Dedicated to “the memory of rationing”, the film was inspired by a newspaper story spotted by its screenwriter, Tibby Clarke, which related that:

during the war, in order that a rule be observed whereby the Dutch royal succession must be born on Netherlands soil, a room in Ottawa where the family was in exile from the German occupation, officially became Dutch territory [16]

This story was transposed to the London district of Pimlico, whose inhabitants stoically endure Labour Chancellor of the Exchequer Sir Stafford Cripps’ austerity measures without sharing his missionary zeal for the project which led Winston Churchill to say of him “there but for the grace of God, goes God.” [17] The film is a reaction to the prevalent mood of “jaded despair”[18]  which had replaced the optimism generated by the Labour party’s landslide electoral victory of 1945. If those sympathetic to the Labour victory were feeling disillusioned, “the strident emotions of the period were felt by the people who had voted Conservative in 1945” who sensed:

as Evelyn Waugh the novelist put it, that living under a Socialist government was like living under an army of occupation. [19]

However, contrary to Waugh’s disdain, the farewell which is ruefully bidden to ration books in the film’s dedication is perhaps less ironic than might at first appear.
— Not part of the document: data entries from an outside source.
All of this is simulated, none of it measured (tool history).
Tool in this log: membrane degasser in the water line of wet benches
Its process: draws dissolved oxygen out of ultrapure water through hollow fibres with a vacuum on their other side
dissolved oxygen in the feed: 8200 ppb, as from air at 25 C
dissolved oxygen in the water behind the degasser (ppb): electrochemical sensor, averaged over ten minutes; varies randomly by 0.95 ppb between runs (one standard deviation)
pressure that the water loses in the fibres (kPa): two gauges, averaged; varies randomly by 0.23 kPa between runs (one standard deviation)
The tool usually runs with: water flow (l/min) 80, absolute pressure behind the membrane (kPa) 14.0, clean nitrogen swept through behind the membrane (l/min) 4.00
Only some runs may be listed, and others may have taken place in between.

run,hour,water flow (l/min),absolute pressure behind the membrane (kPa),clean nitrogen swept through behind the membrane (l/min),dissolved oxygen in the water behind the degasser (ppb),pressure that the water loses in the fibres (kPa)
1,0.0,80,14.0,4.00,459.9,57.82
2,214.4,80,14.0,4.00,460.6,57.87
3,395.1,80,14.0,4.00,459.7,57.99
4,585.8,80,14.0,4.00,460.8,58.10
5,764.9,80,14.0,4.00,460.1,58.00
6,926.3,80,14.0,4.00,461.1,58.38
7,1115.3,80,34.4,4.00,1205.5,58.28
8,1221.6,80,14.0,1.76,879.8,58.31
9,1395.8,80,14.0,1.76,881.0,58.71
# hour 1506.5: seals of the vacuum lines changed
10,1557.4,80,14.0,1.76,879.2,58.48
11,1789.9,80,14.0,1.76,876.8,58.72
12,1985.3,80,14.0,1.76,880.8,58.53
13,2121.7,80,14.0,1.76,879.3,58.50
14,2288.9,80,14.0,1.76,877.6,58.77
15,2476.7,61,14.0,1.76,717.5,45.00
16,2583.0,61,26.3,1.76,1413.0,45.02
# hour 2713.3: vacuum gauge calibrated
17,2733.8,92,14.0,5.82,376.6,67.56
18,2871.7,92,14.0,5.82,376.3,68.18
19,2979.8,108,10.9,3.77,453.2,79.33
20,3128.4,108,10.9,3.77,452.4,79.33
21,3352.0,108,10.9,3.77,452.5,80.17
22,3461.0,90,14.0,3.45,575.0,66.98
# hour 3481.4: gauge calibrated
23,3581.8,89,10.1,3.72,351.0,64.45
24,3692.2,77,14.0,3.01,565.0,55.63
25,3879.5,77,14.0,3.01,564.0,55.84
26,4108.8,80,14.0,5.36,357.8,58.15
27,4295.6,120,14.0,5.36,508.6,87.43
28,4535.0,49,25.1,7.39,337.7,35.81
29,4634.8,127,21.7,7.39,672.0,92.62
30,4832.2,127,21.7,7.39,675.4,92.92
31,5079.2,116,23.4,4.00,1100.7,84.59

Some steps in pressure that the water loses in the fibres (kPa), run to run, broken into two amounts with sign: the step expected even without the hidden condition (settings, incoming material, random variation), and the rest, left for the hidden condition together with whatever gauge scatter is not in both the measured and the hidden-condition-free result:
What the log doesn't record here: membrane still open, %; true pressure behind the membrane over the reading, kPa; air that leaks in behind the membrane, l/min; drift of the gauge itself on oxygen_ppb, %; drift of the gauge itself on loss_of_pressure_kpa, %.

The residents of Miramont Place, Pimlico, are shown queuing for food and clothing with their meagre handfuls of coupons. The bleakness of this economic climate is ironicised by a most “un-English” heatwave in which the community basks. That community’s two most prominent members personalise the contending political forces at work within it. Albert Pemberton, portrayed by Stanley Holloway, is the owner of the local grocery store and could be said to symbolise the community’s heart. He is an idealist who works long into the night building models of the communal swimming pool which he dreams of constructing on the square’s bombed out waste land. Wix (Raymond Huntley) the bank manager is, in contrast to Pemberton, a pragmatic monetarist.
However, despite their differences, Wix and Pemberton are both similarly thwarted in their daily lives – the bank manager by his hidebound superiors, Pemberton by the unimaginative Council – a factor which will eventually enable them to find common cause.

At a Council meeting, Pemberton submits a plan for the regeneration of the area which would see the derelict land transformed for the benefit of the whole community, in particular its children. Wix is prominent in securing an agreement that the land is sold to developers who will provide luxury apartments and business outlets for those who can afford them: after all, the Council is “in no position to finance daydreams.” Pemberton chastises his fellow councillors for their obsession with “pounds, shillings and pence” as they begin to list the advantages the site can offer would-be investors. The camera pans along the desolate rubble strewn town square accompanied by the hyperbole of the intended sales pitch. Just as the business proposition is declared to be “a thoroughly safe investment”, a bomb explodes.

Following this inadvertent detonation of “Pamela, [hitherto] the last unexploded bomb” in London, a trove of medieval treasure is discovered by Pemberton, ownership of which pits the citizens of Pimlico against the state. The discoverer of the treasure is loathe to hand over his find to the treasury, especially as it may help to realise his swimming pool dream. Before the treasure can be requisitioned by the “Men from the Ministry”, a royal decree signed by Edward IV, which accompanied the haul, is brandished by Professor Hatton-Jones – portrayed by the redoubtable Margaret Rutherford – as proof that the citizens of Pimlico owe their allegiance not to Westminster or Buckingham Palace, but to Burgundy: “Blimey, I’m a foreigner”, as the police constable remarks. Though the Pimlicans’ reaction is jocular at first, they are gradually forced by the Whitehall ministers’ intransigence into adopting a more militant stance and, eventually, the status of Burgundians. Ironically, it is Wix who initially grasps the power which the community can wield through their temporary leave of absence from the union. He impounds the treasure in the vault of the local bank branch claiming Burgundian sovereignty.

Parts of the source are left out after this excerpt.